If you're not much of an overclocker, don't worry, because the Z370 Classified K doesn't make any sacrifices for its performance-boosting prowess. It has four DDR4 DIMM slots that can run 64 GB of memory at up to 4133 MT/s. There are three onboard M.2 sockets, one of which is E-keyed for Wi-fi cards. The board has a pair of steel-reinforced PCIe x16 slots, and a pair of Gigabit Ethernet ports supporting Killer DoubleShot teaming. The front-panel USB 3.1 connector supports USB Power Delivery 3.0 with variable voltage charging. EVGA even included Creative's Sound Core3D audio solution.

The EVGA Z370 FTW is a step down from the Classified K, but it's a short step indeed. This model loses the Classified K's HDMI 2.0 output in favor of a more typical HDMI 1.4 jack. It also drops the front panel USB 3.1 header and a couple of power phases. The other changes to the FTW are likely to make some gerbils happy: the dual Killer Ethernet adapters are traded for a single Intel solution, and the Creative Labs audio gets replaced by a highly-standard Realtek ALC1220. Otherwise, the FTW appears to be essentially similar to the Classified K board.

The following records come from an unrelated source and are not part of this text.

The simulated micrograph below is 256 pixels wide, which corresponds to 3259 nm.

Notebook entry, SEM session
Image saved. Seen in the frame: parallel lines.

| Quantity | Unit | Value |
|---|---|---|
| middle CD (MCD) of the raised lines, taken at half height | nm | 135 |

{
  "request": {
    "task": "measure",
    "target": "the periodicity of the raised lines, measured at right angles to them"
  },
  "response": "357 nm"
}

The model of most interest to this newswriter is the EVGA Z370 Micro. In case you haven't already guessed, this board fits the microATX form factor, where its two siblings are full-sized ATX boards. Owing to its size, the Z370 Micro make a few sacrifices versus the larger boards: you only get two memory slots, and you miss out on one of the M.2 sockets, too. It still has one full-speed M.2-2280 slot for SSDs and a vertical E-key slot. That slot will normally be occupied by the included Intel 802.11ac Wi-Fi and Bluetooth combo card.

EVGA is all about graphics, and the Z370 Micro is designed with care for SLI users. The board's two PCIe x16 slots are jacketed in steel. All of the connectors that normally line the bottom of motherboards—front-panel, USB, and fan headers—are laying over on their sides, and the ATX power header and SATA ports are side-slung as well. That means no connectors sticking up to get in the way of your double-barrelled graphics configuration.

Unfortunately, the prices on these boards are a big question mark for now. EVGA says product and store pages for them are "coming soon", so we should know how they'll hurt our pocketbooks before long.

Comments closed
    • DPete27
    • 2 years ago

    @ Z370 Mirco. Very unique design.
    – most/all ports are horizontal….except for USB3 onboard header….
    – 8+4 pin CPU power….?
    – Looks like an unusual amount of space between the VRM heatsink left of the CPU and the IO cluster.
    – 2 RAM slots = bad.

      • Shobai
      • 2 years ago

      Not only that, but an extra 6pin for GPUs in the bottom left?

    • G8torbyte
    • 2 years ago

    I like that micro-ATX version too. Nothing flashy and purely functional. Looks like the notches in the sides for power connections will be convenient for building in small cases.

      • Voldenuit
      • 2 years ago

      Only 2 DIMM slots, though. Might as well go mITX if you’re going to have those restrictions.

        • JustAnEngineer
        • 2 years ago

        My experience with running multiple GPUs was that it added some headaches versus installing one fast graphics card, but I still favor micro-ATX’s four (or three) PCIe slots over mini-ITX’s one.

        You may not need it when the system is brand new, but down the line, you may want to add a new type of USB port or more M.2 sockets for SSDs. A PCIe X4 expansion card could be an easy and cost-effective way to keep an older PC up-to-date for another few years.

        • RAGEPRO
        • 2 years ago

        Two DIMM slots means an easier time hitting higher RAM clocks. Is 32GB of RAM really not enough for your ITX desktop? C’mon now, hoss.